Jesper Juul is a sore loser.
That’s not an insult. He admits it himself, right at the start of The Art of Failure: An Essay on the Pain of Playing Video Games, just out from MIT Press. But while Juul wants to win at video games, he also wants to lose, at least some of the time. “I dislike failing in games, but I dislike not failing even more,” he writes.
This “paradox of failure” in video games has parallels, he notes, in the ways we consume tragic fiction, film, and theater that engender sadness, fear, disgust, and other negative feelings. That phenomenon is commonly explained through Aristotle’s concept of catharsis: that our unpleasant feelings in everyday life can be purged by experiencing such emotions in fiction. This doesn’t happen in games, argues Juul, a visiting assistant professor at the New York University Game Center: “Games do not purge these emotions from us. They produce the emotions in the first place.” Frustration and anger bind players to games, along with fun. Video games involve the “art of failure,” allowing us to both experience and experiment with failing.

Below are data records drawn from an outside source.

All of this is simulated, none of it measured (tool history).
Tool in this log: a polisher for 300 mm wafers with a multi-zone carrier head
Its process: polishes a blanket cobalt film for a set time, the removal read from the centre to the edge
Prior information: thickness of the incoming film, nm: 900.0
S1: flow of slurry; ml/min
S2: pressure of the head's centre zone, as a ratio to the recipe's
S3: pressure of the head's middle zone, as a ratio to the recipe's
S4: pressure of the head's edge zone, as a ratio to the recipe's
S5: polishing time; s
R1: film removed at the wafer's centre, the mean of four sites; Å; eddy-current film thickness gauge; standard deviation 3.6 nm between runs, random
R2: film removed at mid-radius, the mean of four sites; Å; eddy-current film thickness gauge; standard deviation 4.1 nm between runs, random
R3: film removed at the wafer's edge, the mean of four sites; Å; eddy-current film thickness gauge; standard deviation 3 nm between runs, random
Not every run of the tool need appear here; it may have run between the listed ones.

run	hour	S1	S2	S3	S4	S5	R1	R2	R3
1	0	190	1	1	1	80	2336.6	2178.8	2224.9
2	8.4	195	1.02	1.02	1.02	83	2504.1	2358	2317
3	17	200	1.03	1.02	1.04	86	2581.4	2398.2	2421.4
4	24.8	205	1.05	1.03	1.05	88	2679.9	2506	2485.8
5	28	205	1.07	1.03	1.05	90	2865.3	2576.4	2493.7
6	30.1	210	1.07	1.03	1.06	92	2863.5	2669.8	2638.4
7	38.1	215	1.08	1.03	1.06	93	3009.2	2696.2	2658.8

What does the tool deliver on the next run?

Juul even spotlights a few games in which success for the player is not success for the fictional protagonist. Among them is a Western-themed game in which the player eventually discovers that if the game is completed, it means the death of the troubled hero. It’s a surprisingly “sophisticated device,” Juul says, which may produce a stronger feeling of tragedy than in other art forms.
Failure in games also comes with the possibility of denying responsibility. We may take such failure seriously, but we may also deflate it. We may even court it. A player might decide to perform badly to keep the game interesting, explore more of its facets. Failures have different shelf lives, too, depending on the goals of the game.
The uncertain or flexible meaning of failure in games “is a feature, not a bug,” he writes. Our decision, for example, to care or not care about failing grants us a freedom from consequences.
Juul also invokes freedom when considering the instrumentalist view of video games espoused by, for example, Jane McGonigal in Reality Is Broken: Why Games Make Us Better and How They Can Change the World. Games can be great for teaching and learning, Juul agrees, but they “are not a pixie dust of motivation to be sprinkled on any subject.”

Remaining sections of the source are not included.